If mild fall weather is lulling you into a false sense of security, be warned: winter in the US corn belt often arrives fast. As temperatures prepare to plunge, it’s a good time to get ahead on winterizing machinery and equipment.
A little effort now can pay dividends come the spring – not just by making sure your machinery is primed and ready for action when planting season starts, but by helping you avoid unnecessary downtime and costs. Let’s take a look at some priority tasks you should be completing before the winter freeze arrives.
Clean and store farm machinery
Dried on mud, crop residues and other debris accumulated during harvest, fall tillage and other farming operations should now be cleaned off of machines that won’t be used until the spring. You might wonder what’s the harm in leaving dry residue alone – but mud and chaff can trap moisture on surfaces that speeds up corrosion, and also prevents you from properly inspecting your equipment to ensure it’s in good condition.
A good wash down in the late fall might seem like a vanity project but it’s actually just good farm sense, helping you nip rust issues in the bud and extending the lifespan of your equipment.
Inspect engine compartments, belts and pulleys to make sure they’re clear of any plant residue that could catch fire when the machine is started up again in spring.
Once cleaned, ideally planters, harrows, chisel plows and other equipment that isn’t needed over winter should be stored in a weatherproof and rodent-proof barn to minimize the risk of damage occurring during idle periods. If space is an issue, consider using custom tarp to offer some protection from the elements.
Look out for lubrication
Cold temperatures increase the viscosity of lubricants as well as causing metals to shrink or constrict. As a result, moving parts that are not adequately lubricated before winter sets in can seize up completely in cold weather, leading to unnecessary downtime and sometimes even expensive parts replacements to get them moving again.

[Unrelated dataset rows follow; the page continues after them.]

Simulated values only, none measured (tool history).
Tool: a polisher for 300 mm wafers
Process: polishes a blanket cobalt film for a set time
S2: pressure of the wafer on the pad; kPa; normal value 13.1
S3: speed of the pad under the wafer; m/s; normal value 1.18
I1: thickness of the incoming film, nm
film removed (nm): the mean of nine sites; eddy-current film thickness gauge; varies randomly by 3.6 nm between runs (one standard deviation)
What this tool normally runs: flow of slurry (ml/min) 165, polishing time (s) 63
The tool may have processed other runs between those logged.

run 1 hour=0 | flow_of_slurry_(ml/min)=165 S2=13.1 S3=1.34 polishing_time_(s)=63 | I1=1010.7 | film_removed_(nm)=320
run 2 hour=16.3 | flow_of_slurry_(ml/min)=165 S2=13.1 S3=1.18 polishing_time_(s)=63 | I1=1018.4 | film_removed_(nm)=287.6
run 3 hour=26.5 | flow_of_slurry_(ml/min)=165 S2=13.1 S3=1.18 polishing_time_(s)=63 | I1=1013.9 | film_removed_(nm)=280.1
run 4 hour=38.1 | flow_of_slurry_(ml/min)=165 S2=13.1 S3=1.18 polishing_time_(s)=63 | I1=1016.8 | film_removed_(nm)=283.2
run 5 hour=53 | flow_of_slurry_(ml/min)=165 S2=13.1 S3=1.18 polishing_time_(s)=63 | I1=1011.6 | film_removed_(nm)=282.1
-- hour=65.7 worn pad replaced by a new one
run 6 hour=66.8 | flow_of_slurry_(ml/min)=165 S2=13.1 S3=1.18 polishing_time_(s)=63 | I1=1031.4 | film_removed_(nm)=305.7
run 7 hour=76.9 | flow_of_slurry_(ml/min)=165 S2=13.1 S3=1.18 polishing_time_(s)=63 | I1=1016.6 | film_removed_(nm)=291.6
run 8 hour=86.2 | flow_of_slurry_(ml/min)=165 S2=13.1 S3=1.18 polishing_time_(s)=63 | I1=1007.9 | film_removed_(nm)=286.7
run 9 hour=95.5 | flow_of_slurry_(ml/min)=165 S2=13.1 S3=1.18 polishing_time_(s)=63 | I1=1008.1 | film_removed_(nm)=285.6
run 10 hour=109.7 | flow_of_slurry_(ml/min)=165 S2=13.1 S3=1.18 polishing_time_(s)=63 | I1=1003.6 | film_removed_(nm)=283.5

Prevent this from happening by carrying out a lubrication check on all your farm equipment in the late fall – change to a lower viscosity engine oil if you live in a particularly cold region, apply grease where required, and replace sealed components like bearing hubs if you suspect they’ve reached the end of their useful life. This will ensure your machinery is ready to roll when the temperature starts to rise again.
Coolant, fuel and other fluid checks
Winterizing fluids is important for machinery that will be stored in the colder months but also for machines you’ll continue to use in winter.
Check the antifreeze levels in the cooling system and also test the freeze point of the fluids to ensure the correct water to antifreeze ratio – vital to stop engines from freezing up in cold weather but also for making sure that water doesn’t corrode the engine interior when the machine is sitting idle.
Engine powered equipment that won’t be used in winter should be stored with a full fuel tank – this stops condensation from forming during cold spells, which can contaminate the fuel with water when there’s a thaw.
Hydraulic fluids, transmission and engine oil should all be changed to a product with appropriate cold weather viscosity – run the machine for a short period after any fluid change to ensure the new fluid is circulated into the system.
Winter battery care
Idle batteries will discharge at a rate of 1% per day – and even faster in freezing weather – due to parasitic drain. This natural process can also lead to sulfation of the battery which means that it can’t be recharged due to a buildup of sulfur on its lead plates.
Maintain battery health by disconnecting and/or removing batteries and storing them in a warmer location – ideally keeping them charged using a smart charger that can detect when a top-up is required. If this isn’t possible, aim to start and run your machinery on a regular basis to prevent the battery from discharging too much.
Winter tire maintenance
After a long season in the field, there’s a good chance your vehicle tires are showing signs of wear or a loss of pressure – so now is a great time to inspect, replace or re-pressurize tires. Underinflated tired will result in rapid wear and sidewall damage while overinflation can increase the risk of perishing, blowouts and soil compaction.
Of course, if you’ll be using a snow plow or blower, you need to make sure your tires have adequate tread to grip in tricky conditions – don’t forget to make sure snow chains and other equipment is ready to go.
Essential electrical checks for farm vehicles
Checking vehicle electrics before winter sets in is another essential maintenance task – not least because darker, shorter days depend on headlights and illuminated instruments being in full working order.
For other equipment that will be stored over winter, it’s a good idea to make sure all bulbs and electrical connections are functional and safe to reduce the risk of electrical fires and ensure you can hit the ground running when spring planting rolls around.
Maintaining tillage & planting parts
Before you store equipment away for winter, check that all wear parts – discs, blades, tines etc – are in good condition with enough life remaining to get you through the upcoming season. Check the alignment on coulters and chisels so that when you do bring this equipment back into use, you don’t have to waste valuable time on these checks and adjustments – once the sun comes out in spring, you’ll be good to go!
Don’t forget that our Maximum Duty seed opener blades carry our ‘Guaranteed True®’ promise – we test every assembly before it leaves our warehouse so you don’t have to.
Spare Parts Inventory
Even with the best maintenance and preparation in the world, breakdowns will happen. Winter is the ideal time to make sure you have supplies of replacement parts for your equipment so that if you do hit a bump in spring, you can quickly and easily carry out any necessary repairs and get back to work quickly.
Our Spring Preseason Promo runs from fall through New Year each year and offers farmers the chance to stock up on essentials for spring planting at discounted prices.
Enhance efficiency next spring
Regular maintenance combined with selecting the best quality tillage and planting parts you can afford is a tried-and-true way to enhance agronomic efficiency at any time of year.